- A fourth man died in an avalanche elsewhere in Washington, his family says
- John Brenan, Jim Jack and Chris Rudolph are killed in the Cascade Mountains
- Professional skier Elyse Saugstad credits an airbag backpack for her survival
- She recalls swiftly "taking more than a 2,000-foot ride down an avalanche"
The close-knit community of backcountry skiing was in mourning Monday, a day after an avalanche in Washington state killed a prominent judge in the extreme sport plus two other experienced skiers.
The avalanche occurred Sunday in the Cascade Mountains about three miles west of the Stevens Pass ski area, said John Gifford, general manager of that resort.

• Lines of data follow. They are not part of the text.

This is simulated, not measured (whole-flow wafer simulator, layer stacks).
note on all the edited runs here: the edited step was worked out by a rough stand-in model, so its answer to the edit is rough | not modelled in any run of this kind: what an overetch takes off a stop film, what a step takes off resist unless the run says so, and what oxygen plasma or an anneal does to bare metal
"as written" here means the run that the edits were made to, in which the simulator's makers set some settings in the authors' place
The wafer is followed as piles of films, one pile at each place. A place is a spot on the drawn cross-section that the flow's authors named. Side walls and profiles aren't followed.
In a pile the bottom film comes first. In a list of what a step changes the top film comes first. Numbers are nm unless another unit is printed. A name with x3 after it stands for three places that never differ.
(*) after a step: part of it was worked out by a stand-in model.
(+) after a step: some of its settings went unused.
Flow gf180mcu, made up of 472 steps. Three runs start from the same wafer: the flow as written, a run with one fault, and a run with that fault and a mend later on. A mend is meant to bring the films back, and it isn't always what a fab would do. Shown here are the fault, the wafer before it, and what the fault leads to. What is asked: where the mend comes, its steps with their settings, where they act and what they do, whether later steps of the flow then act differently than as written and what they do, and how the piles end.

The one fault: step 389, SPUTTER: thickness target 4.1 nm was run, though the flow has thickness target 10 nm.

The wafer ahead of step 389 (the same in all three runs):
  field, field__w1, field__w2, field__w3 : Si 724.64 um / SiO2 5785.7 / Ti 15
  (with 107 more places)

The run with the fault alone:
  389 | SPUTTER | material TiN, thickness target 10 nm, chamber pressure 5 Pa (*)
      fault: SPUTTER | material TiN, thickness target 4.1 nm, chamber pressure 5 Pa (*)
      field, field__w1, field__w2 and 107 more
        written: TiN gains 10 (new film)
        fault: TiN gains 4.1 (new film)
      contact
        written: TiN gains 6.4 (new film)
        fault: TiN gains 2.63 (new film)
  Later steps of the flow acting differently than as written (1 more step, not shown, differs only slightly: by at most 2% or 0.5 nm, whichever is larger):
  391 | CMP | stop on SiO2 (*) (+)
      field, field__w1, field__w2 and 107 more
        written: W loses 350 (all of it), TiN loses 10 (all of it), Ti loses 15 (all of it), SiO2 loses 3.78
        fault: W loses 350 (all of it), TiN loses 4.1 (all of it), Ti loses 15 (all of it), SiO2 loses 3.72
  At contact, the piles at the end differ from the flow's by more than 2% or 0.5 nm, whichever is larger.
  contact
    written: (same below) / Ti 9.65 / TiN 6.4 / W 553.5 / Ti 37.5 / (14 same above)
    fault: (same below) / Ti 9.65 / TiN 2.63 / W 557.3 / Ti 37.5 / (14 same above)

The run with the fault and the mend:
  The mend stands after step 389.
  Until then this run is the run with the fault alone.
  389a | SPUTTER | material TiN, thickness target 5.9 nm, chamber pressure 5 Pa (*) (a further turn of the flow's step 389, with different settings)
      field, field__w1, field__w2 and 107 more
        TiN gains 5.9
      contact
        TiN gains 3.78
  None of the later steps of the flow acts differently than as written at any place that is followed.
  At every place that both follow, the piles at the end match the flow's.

The dead included Stevens Pass marketing director Chris Rudolph, who was described on the ski area's website as "a man of endless charisma and charm, whose vision and dedication to Stevens Pass helped shape the mountain we all love today."
Another victim was John Brenan, whom the website called "an enthusiastic Leavenworth local, events host and former ski patroller."
The third man killed was Jim Jack, head judge of the Subaru Freeskiing World Tour. With events from Chile to Canada, that competitive circuit bills itself on its website as the "longest running and most prestigious competitive big mountain skiing tour in the world."
According to that organization's Facebook page, there was a 4 p.m. MT (6 p.m. ET) memorial Monday at the Snowbird ski area in Utah to honor Jack, who was called "our brother and (an) amazing freeskiing spirit," and the two other victims. More than 100 people attended the event, according to the Seattle Times.
"This is unreal," wrote one commenter. "Jim Jack, you will be so missed."
The three were among a group of about 12 skiers that included staffers from ESPN and Powder magazine, which both offered accounts of the incident.
The designated out-of-bounds area they were all in was not closed, and they were allowed to be there, said Deputy Chris Bedker of the King County Sheriff's Office.
"Nature happened," added Katie Larson, also from the sheriff's office, noting that those in the group were experienced and had the required equipment.
John Stifler, Powder magazine's senior editor, said that Jack -- the seventh skiier to head down the slope -- triggered the avalanche.
The barreling snow rapidly enveloped Jack, Brenan, Rudolph and professional skier Elyse Saugstad.
Saugstad told The Seattle Times on Sunday that she recalled hearing someone yell "Avalanche!"
"The next thing I knew, I was taking more than a 2,000-foot ride down an avalanche, tumbling and turning and tossing the entire way," she told the newspaper.
On her website, Saugstad said that she ended up being buried partially and survived "on account of the inflation of my ABS Avalanche Airbag Backpack." That device allowed her to keep her head and arms above the snow.
After the avalanche hit, "almost all" the skiers were "buried in snow," said Larson of the King County Sheriff's Office. Those who could dug themselves out and then located Brenan, Jack and Rudolph.
"They (began) CPR and, unfortunately, were not able to resuscitate the victims," Larson said.
On the same day and about 25 miles away, Karl Milanoski, 41, was traversing an area he'd "skied many times" when fresh snow "collapsed to what was a cliff and Karl fell between 500 to 1,000 feet to his death," according to a website set up to raise memorial funds for his family.
Milanoski, who is survived by a 10-year-old daughter, was "an expert skier and snowboarder (who was) always very cautious," according to the website.
A posting on the Facebook page of Alpental, a backcountry skiing area affiliated with the Summit at Snoqualmie around where this avalanche reportedly occurred, said, "Our thoughts and prayers to all the families and friends of those lost in the mountains today. A tough day for the mountain community!"
Backcountry skiing draws people looking for "better turns (and) less people," said Michelle "Meesh" Hytner, who was not part of the Washington group and who recently survived a avalanche in Colorado.
Hytner expressed fears that the risks -- at least this year -- may outweigh the rewards.
"There are a lot of reasons to go out of bounds, but ... I don't want anything else to happen to anybody," she told CNN. "It's just so sad."